Ghost in the Shell (2017)
In the near future, Major is the first of her kind: A human saved from a terrible crash, who is cyber-enhanced to be a perfect soldier devoted to stopping the world’s most dangerous criminals.
‘Ghost in the Shell’ is a science fiction movie set in the near future where the lines between human and robot are becoming increasingly blurred, as we follow a woman (Scarlett Johansson) who has her brain placed in a cyborg body after a serious accident. Shot in Hong Kong, its production design is incredible and the futuristic city is gloriously brought to life with numerous stylistic flourishes. Where the decaying dystopia in ‘Blade Runner’ remains the master of futuristic city design, ‘Ghost in the Shell’ pitches itself as a brighter and more colourful view of the future, albeit with similar underlying troubles. This film is based on a manga comic from the late 80s, and is the second adaptation of the material after an animated movie in 1995, and I thought it was both thought provoking and thoroughly entertaining.
There was some criticism levelled at the casting of Scarlett Johansson in a role originally written for an Asian character, but controversy and logistics of getting a big budget blockbuster funded aside, her performance is magnetic and she makes for a compelling lead. Her character (Major Killian) is introduced as a super soldier, with the cyborg body allowing her to withstand all kinds of blows, but the human mind allows for more reasoned decision making, and the film initially doubles down on her (and the company she works for) attempting to track down a terrorist. As the film moves into a more thoughtful phase and Killian starts to consider the nature of her memories and her past, I thought it became a lot more interesting even if the writing isn’t as confident as it could be in delving into some weighty and complex themes.

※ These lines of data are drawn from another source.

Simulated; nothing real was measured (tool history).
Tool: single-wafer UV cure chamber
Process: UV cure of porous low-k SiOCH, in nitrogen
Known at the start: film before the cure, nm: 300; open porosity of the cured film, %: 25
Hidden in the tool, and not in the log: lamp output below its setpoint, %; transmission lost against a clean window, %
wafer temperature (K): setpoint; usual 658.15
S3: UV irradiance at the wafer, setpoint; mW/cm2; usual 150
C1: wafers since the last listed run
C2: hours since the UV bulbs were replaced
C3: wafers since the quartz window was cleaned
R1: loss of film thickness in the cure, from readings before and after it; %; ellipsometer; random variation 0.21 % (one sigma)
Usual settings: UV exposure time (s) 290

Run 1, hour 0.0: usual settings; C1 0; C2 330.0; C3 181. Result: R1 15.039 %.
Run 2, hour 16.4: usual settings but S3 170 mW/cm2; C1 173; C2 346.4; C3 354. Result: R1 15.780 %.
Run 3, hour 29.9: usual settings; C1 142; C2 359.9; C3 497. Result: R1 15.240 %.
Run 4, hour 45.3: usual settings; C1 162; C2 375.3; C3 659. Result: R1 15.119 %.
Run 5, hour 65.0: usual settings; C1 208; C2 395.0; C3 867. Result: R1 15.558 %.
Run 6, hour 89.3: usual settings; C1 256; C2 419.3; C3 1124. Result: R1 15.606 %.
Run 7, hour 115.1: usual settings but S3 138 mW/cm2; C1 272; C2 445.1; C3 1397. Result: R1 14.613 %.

If the film falters a little when handling the material, it certainly doesn’t when it comes to the visuals and the world building. The world the characters inhabit feels lived in and real, gritty but colourful, and I thought the film did a good job of introducing a range of interesting characters who I’d happily have spent more time with. The group Killian works with are fun and have some great character moments (notably Takeshi Kitano’s chief, who gets the films best scene) and I was invested in their fates as they went up against the villains of the piece. ‘Ghost in the Shell’ isn’t a perfect sci-fi movie, but its inventive visuals and stunning cinematography compliment strong action and characterisation to overcome the less than smooth exploration of the themes at the heart of the source material, and I really enjoyed it.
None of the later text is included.